A part of my job is asking people things along the lines of „can you look up if XYZ is feasible“ or „what would you need to do XYZ“ or „can you make me a proposal about this?“.
And there are always two things I give them along with the task:
- how much time I expect them to spend on it at most
- the level of detail I want for the answer
This is not to set pressure on them, but to take it away: With this information, they will have a better understanding on when the task is done, how much effort they can put into it. Asking things this way is a part of the SMART set of goal criteria. In case this term is new to you, here’s the breakdown of this acronym:
SMART is a mindset that helps specify goals and tasks in a way that ensures they have a decent chance of being met with success. And it allows the persons you give this task or goal to measure themselves against that yardstick, so they don’t start second guessing themselves. This lowers anxiety, is compatible with Auftragstaktik-style of management (which I highly recommend) and also ensures that your engineers aren’t nerdsniped.
That last thing is a real danger if you’re engineers are any of the following: Competent, inquisitive, enthusiastic, intelligent, willing-to-learn, new to the field, experienced…
This approach is especially important if you work remotely: You want to trust your team to work without close physical supervision (which is a bad idea anyway if you have any kind of knowledge workers). And as you’re working remotely, you’re missing a lot of small cues that you could pick up in an office: Are they nervous? Are they burying themselves in research, as evident by the books and open browser tabs? Is that topic you’ve given out as a backburner research task eating up all their mental cycles, because it is all they talk about when fetching coffee?
The micromanaging approach would be to check in with them often, ask about progress, and so on. Which not only increases anxiety, but also keeps them distracted from the actual work. (And probably pisses them off too — I’ve threatened to quit over micromanaging more than once, with the full intent of following through if it didn’t stop. Thankfully, I had enough standing for that to be effective.)
Instead you need to preempt the nerdsniping and anxiety and communicate clearly what is expected, what is out of bounds, and the time you expect them to spend on the task — as opposed to the deadline where you need the result.

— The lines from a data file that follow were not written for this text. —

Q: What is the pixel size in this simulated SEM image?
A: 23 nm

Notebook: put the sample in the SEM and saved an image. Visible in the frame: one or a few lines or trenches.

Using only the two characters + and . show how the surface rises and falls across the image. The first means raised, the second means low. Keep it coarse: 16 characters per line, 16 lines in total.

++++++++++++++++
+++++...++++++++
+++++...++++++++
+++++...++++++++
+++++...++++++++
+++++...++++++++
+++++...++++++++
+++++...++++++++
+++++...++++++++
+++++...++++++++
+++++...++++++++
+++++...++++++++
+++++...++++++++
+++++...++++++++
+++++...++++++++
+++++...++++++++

So when I ask someone to research a topic, I say things like this:
I need this in a week, but you really shouldn’t spend more than 4 hours on it, spending more effort on this would not be helpful. If you cannot provide a thorough answer after that time, that is an answer in itself for me!
If you add this task as part of the normal duties, and not on top of them, you take out most, if not all anxiety, you make the result a reliable measure, ensure that the other tasks won’t take a hit, and give the engineer an understanding of what they are looking into.